Speaking over chants of "RGB has got to to go!" from dozens of angry tenants in the audience at The Great Hall auditorium, the board voted to increase the rent on one-year lease extensions by 4 percent, and on two-year lease renewals by 7.75 percent.

The approved jump, which takes effect Oct. 1, is nearly double last year's permitted increases of 2 percent for one-year leases and 4 percent on two-year rentals.

Diane Felix, 45, who has lived in her $1,025 a month rent-stabilized apartment in Washington Heights for 19 years, said she is currently putting two children through college and doesn't know if she can afford the increase.

"I can barely pay my rent now," said Felix, who works in a kitchen and makes a little more than minimum wage. "Now I pay half one bill so I can pay the other."

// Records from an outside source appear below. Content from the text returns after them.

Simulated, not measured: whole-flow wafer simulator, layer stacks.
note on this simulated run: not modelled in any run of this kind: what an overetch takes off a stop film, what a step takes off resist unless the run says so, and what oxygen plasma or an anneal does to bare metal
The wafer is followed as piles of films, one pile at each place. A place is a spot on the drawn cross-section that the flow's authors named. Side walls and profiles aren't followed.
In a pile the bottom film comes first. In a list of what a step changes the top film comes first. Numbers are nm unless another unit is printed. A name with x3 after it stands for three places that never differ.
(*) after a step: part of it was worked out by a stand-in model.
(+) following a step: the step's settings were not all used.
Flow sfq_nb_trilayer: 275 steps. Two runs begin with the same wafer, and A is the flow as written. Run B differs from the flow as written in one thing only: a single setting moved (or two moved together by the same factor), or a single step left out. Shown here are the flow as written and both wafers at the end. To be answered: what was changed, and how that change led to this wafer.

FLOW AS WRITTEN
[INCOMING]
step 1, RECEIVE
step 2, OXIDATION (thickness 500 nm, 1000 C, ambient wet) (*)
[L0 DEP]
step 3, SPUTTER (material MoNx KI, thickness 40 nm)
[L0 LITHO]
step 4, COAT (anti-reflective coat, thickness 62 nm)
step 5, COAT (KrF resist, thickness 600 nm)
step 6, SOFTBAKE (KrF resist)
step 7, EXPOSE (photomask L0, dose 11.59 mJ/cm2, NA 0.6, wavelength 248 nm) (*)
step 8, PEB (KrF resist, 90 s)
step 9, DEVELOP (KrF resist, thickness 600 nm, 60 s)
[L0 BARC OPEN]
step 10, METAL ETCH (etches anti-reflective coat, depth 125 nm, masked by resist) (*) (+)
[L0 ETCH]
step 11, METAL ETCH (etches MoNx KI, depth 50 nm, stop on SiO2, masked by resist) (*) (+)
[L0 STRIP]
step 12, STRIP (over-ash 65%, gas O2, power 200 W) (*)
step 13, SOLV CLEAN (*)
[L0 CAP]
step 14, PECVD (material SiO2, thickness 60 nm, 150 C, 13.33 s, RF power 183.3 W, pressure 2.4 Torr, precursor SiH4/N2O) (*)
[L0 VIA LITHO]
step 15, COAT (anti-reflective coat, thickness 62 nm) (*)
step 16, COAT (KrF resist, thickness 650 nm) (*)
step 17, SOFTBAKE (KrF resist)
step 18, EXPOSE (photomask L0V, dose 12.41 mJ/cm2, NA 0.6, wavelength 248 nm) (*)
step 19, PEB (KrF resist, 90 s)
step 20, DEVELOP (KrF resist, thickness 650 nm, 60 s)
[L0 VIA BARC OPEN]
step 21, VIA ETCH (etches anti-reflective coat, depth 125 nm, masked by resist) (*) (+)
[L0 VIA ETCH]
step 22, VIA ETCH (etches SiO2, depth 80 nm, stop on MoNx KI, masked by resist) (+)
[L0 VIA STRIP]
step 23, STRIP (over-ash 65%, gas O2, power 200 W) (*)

Felix said expenses like groceries keep increasing as well, making it hard to make ends meet in the city.

"When I go to the market I get two or three bags, it's 80 dollars," she said. "I just want to cry."

But some building owners who attended the meeting complained that tenants often abuse the system.

"You get people who move in and then don’t pay rent," said Tom Diana, who owns a building in Park Slope. "It forces us to push the apartments out of rent control."

Members of the board blamed elected officials for the increased rents, arguing they provide too little resources for struggling renters.

"This is a difficult task that impacts a very diverse group of households scattered throughout the city," board chairman Jonathan Kimmel said just before the vote.

"Our decision is a blunt instrument and cannot be used to solve these issues — issues that need more precise solutions…real solutions lie with the Legislature. They know how to fix these problems but instead they place the fault at our feet."

Kimmel said the state should provide more subsidies for "tenants in need" and that the city should consider reducing costs to building owners.

Legislators immediately fired back.

“Find me a senior whose Social Security was increased by half as much this year, or any person for that matter whose salary was increased by that much, and then I'll call this increase fair,” said Assemblywoman Linda Rosenthal in a statement. 

"Despite its mission to achieve balance in its rent calculations, the RGB has proven once again today that its goal is to continue to enrich already-wealthy landlords at the expense of tenants.”